Qatar should've learned from Kuwait's mistakes but it didn't. We could've been like Brunei, Singapore, Macau, Hong Kong and many other wealthy countries that focused on building soft power and economic spheres of influence on a global stage instead of playing with fire.
I guess Qatar always wanted to imitate Kuwait lol.
Mind you, in the 1960s though 80s, Kuwait was literally just like modern day Qatar. It meddled in the Omani civil war and sided with the Dhofar communist rebels against the Omani government, even though Iran and Saudi Arabia were both supporting the Omani ruling family. It supported the communist South Yemen government against the Imamate of North Yemen, which was backed by the Saudis. It meddled in the Lebanese civil war and sided with the PLO, which as you know angered many Shias in Lebanon and led to the Hezbollah hijackings of several Kuwait Airways flights in the 80s. And worst of all, Kuwait stood with a mass murderer in the form of Saddam.
I guess the only thing Qatar learned from Kuwait was the importance of having a US military base before deciding to play with fire lol.

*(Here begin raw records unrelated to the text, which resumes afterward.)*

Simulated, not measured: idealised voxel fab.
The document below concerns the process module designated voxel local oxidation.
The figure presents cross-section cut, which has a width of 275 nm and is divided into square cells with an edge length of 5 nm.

You still can. In fact, as we have discussed many times earlier, despite all the recent mistakes, not always due to events that Kuwait was in control of itself, mostly in fact not, the small GCC states are still much better off than most developing nations in the world and the vast, vast majority of Muslim countries. On almost every parameter that you can look at. In fact the entire GCC, being an almost 2 trillion USD big economy (GDP nominal) and with everything that has been accomplished, is the closest to those nations (Singapore, Brunei, Macau, Hong Kong) that you have mentioned. However due to the many years of wealth and overall small problems, critics have grown complacent and a lack of push towards further improvement was halted for various reasons. After all adversity is the mother of progress.
So it is about time that the GCC regimes and societies experience challenges. It took low oil prices for the leadership in KSA to wake up and initiate some of the numerous positive economic, military, industrial and social changes as well as theological. I know that the Saudi Vision 2030 is not breaking news by now but anyone that has followed internal events in KSA in the past 18 months will know what I am talking about. Which is why I wrote initially that the recent Qatari crisis will strengthen the GCC and not weaken it. If anything, in a worst case scenario, Qatar leaves the union (nothing points to it) they will eventually return due to simple facts of geography, history, people, ties on all fronts and common logic and future natural progress. For once, as I have said many times, further regional integration in the GCC on all fronts, is a given and I expect this to include Yemen and other regional Arab countries eventually. Similarly we will see the Maghreb cooperate more with each other and realize that their future is closely tied hence cooperation is the way forward.